By Agence France-Presse
Irma's blast through the Cuban coastline weakened it to a Category Three, but it is still packing winds of 125 miles (200 kilometer) per hour.
The eye of the storm is "beginning to move slowly away from the coast of Cuba, while weather is deteriorating in South Florida," the Miami-based National Hurricane Center said in its latest advisory, with Irma just 115 miles southeast of Key West.
"Irma is forecast to restrengthen once it moves away from Cuba and remain a powerful hurricane as it approaches Florida" early Sunday, it added.
At least 25 people have been killed since Irma began its devastating march through the Caribbean as a Category Five storm of nearly unmatched power, making landfall late Friday in Cuba on the Camaguey archipelago.
The Cuban government extended its maximum state of alert to include Havana and neighboring provinces amid fears of flooding in low-lying areas.
Terrified Cubans who rode out Irma in coastal towns reported "deafening" winds, uprooted trees and power lines, and blown rooftops.
In the seaside town of Caibarien, the storm knocked down walls and littered the streets with tree branches, roof tiles and other debris.
Francis, a 19-year-old who lives near the Caibarien sea wall, said she fled to her grandfather's house as storm waters reached her street corner.
"It must be full of water," she said of her house.
More than a million people evacuated from vulnerable areas in Cuba. There were no immediate reports of casualties, but officials reported "significant damage."
In Florida, cities on both the east and west coasts of the peninsular state took on the appearance of ghost towns, as nervous residents heeded insistent evacuation orders affecting 6.3 million people, nearly a third of the state's population.
The storm's forecast track has shifted slightly, so it now looks bound for Florida's west Gulf coast instead of the Atlantic coast, with landfall expected early Sunday in the Florida Keys.
But Irma is so wide that authorities were bracing for destructive storm surges on both coasts and the Keys, the chain of low-lying islands that stretch south of Miami toward Cuba.

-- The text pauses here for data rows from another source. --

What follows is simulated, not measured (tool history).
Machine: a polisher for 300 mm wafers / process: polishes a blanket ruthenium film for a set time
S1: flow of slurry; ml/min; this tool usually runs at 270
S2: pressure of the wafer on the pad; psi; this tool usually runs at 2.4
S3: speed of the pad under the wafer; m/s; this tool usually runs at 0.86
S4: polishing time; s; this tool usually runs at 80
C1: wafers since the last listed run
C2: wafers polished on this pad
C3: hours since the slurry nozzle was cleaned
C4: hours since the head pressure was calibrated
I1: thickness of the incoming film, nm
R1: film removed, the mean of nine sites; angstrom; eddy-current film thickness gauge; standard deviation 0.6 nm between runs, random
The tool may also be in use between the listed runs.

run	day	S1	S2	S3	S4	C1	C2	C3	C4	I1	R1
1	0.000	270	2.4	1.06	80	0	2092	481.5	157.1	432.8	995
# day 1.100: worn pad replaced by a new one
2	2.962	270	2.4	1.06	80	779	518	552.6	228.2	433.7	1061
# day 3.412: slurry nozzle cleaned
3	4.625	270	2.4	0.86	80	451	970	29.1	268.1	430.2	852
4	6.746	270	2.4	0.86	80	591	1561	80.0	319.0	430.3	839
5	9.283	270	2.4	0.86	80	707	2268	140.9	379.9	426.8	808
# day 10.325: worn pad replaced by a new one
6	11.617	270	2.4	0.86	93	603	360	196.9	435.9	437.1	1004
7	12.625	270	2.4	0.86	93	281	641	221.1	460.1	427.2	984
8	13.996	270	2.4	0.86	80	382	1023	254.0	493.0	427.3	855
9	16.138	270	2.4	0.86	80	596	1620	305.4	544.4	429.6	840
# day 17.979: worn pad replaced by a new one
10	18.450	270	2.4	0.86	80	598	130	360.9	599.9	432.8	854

And hurricane-force winds are expected to lash the peninsula as it rolls north toward Georgia.
On highway 75 along the western coast of Florida, a steady stream of cars pressed northward as thousands fled at the last minute from the fast-approaching killer hurricane.
Strip malls, fast food restaurants and retail giants were all closed for business.
In Key West, police opened a "shelter of last resort" for those who had ignored mandatory evacuation orders.
Flood-prone Miami Beach, also under mandatory evacuation order, has been emptied of people but is bracing for high waters.
Scott Abraham, who lives on the fifth floor of a beachfront apartment building, is planning to ride the storm out with his wife and two kids.
"If I lived in a house I would have left, but if it gets flooded here it's going to take a week at least to come back. I don't want that," he said.
In Miami, a big worry was the two dozen or so giant construction cranes in the downtown area. Though designed to withstand hurricane winds, city officials are warning people to stay away from them.
Across the peninsula, the Gulf coast city of Fort Myers also was battening down for Irma's screaming winds, rain and storm surge.
"This is a worst case scenario for our city. And our region," Mayor Randall Henderson told CNN.
Warning that Irma would be worse than Hurricane Andrew -- which killed 65 people in 1992 -- Florida's governor said all 20.6 million Floridians should prepare to flee.
Bumper-to-bumper traffic snaked north out of the state, with mattresses, gas cans and kayaks strapped to car roofs.
Cuban-American Orlando Reyes, 82, was forced to leave his assisted living facility in Miami Beach.
"It is frightening," he told AFP at a shelter in Miami. "We had to leave without a cent, without taking a bath, or bringing anything."
Path of destruction
The storm smashed through a string of Caribbean islands, beginning with tiny Barbuda on Wednesday, followed by the holiday islands of Saint Barthelemy and Saint Martin.
Also affected were the US Virgin Islands, Puerto Rico, the Dominican Republic, Haiti and the Turks and Caicos. The Bahamas were spared Irma's worst.
"Houses are smashed, the airport is out of action," Saint Barthelemy resident Olivier Toussaint told AFP.
"Upside-down cars are in the cemeteries. Boats are sunk in the marina, shops are destroyed."
Meteorologists meanwhile were closely monitoring two other Atlantic storms.
Jose, a powerful Category Four storm, was heading toward the same string of Caribbean islands Irma has pummeled in recent days.
France's meteorological agency issued its highest warning for Saint Martin and Saint Barthelemy, saying Jose could become a "dangerous event of exceptional intensity."
The deteriorating weather grounded aircraft and prevented boats from bringing relief supplies to hard-hit islands.
Mudslides unleashed by the heavy rains of Katia, which made landfall in eastern Mexico late Friday as a Category One hurricane, caused two deaths.
The US military was mobilizing thousands of troops and deploying several large ships to aid with evacuations and humanitarian relief, as the Air Force removed scores of planes from the southern United States.
Meanwhile, the death toll from across the islands has continued to rise.
Six were reported killed in the British Virgin Islands and Anguilla, including an elderly man who was crushed when his house collapsed.
Two were killed in Puerto Rico, and four more in the US Virgin Islands.
A child died in Barbuda, at least 10 in France's Caribbean territories, and two more on the Dutch side of St Martin.